Furthermore, the recall for cars and buses exhibited a more gradual decline compared with bicycles, which suggests that cars and buses are easier for the models to consistently detect across a range of confidence levels. Conversely, bicycles showed a steep drop in recall as the confidence level increased, highlighting specific challenges in detecting this class with high confidence.
These observations underscore the nuances of model performance across different vehicle classes, highlighting the balance between maintaining high recall and achieving high confidence in detections. This information is crucial for practical applications where missing detections (lower recall) can be critical, such as in autonomous driving and traffic monitoring systems.
The F1–confidence curves for the YOLOv8 and YOLOv10 models, as shown in
Figure 7A,B, depict the harmonic mean of the precision and recall at various confidence thresholds for different vehicle classes, including bicycles, buses, cars, motorcycles, and trucks. The F1 score serves as a balanced measure of the models’ precision and recall, providing a comprehensive metric of overall performance.
For YOLOv8, the F1 score for all classes combined peaked at 0.65 at a confidence level of 0.511, indicating a balanced trade-off between recall and precision at this threshold. This peak suggests an optimal point for detecting objects across all classes with reasonable accuracy and minimal false negatives or positives. In contrast, YOLOv10 achieved a slightly higher peak F1 score of 0.69 at the same confidence level, reflecting improvements in either precision, recall, or both compared with YOLOv8.
When examining the curves in detail, YOLOv8 showed a steady increase in F1 score as the confidence level increased from zero, reaching a plateau around the 0.30–0.5 confidence range before gradually declining as the model became excessively strict in its predictions. On the other hand, YOLOv10 demonstrated a similar trend but maintained a higher F1 score across most confidence levels, indicating its enhanced ability to maintain high precision and recall simultaneously.
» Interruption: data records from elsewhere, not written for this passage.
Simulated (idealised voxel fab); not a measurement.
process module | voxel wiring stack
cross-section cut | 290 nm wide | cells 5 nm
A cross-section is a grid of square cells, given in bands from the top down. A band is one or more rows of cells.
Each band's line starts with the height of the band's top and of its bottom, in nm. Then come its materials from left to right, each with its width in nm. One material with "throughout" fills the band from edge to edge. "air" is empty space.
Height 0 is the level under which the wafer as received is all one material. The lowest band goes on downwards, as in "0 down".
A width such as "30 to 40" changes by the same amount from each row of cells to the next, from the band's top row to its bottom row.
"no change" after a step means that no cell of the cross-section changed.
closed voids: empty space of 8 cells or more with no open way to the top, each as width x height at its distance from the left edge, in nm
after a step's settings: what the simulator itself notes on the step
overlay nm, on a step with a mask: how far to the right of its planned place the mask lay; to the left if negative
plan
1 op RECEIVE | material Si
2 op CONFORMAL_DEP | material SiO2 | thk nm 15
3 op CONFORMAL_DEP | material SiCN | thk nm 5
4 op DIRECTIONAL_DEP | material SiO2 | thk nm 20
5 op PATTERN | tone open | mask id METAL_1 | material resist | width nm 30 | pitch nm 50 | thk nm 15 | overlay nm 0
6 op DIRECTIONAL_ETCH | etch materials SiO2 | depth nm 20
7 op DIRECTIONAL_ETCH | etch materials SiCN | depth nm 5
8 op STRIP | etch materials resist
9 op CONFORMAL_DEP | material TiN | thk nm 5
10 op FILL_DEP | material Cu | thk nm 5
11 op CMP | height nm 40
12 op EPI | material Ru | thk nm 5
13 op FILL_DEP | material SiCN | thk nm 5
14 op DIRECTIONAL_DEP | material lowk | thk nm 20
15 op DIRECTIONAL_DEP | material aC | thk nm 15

Specifically, the F1 scores for motorcycles and trucks in YOLOv10 exhibited higher peaks compared with those in YOLOv8, suggesting particular improvements in the detection of these vehicle types. Buses and cars also showed strong performance in both models but were particularly pronounced in YOLOv10, where the F1 curve remained above those for other vehicle classes across a broader range of confidence levels.
These curves clearly demonstrate the performance gains of YOLOv10 over YOLOv8, highlighting the former’s advanced capability in balancing detection accuracy across various vehicle categories at differing levels of confidence.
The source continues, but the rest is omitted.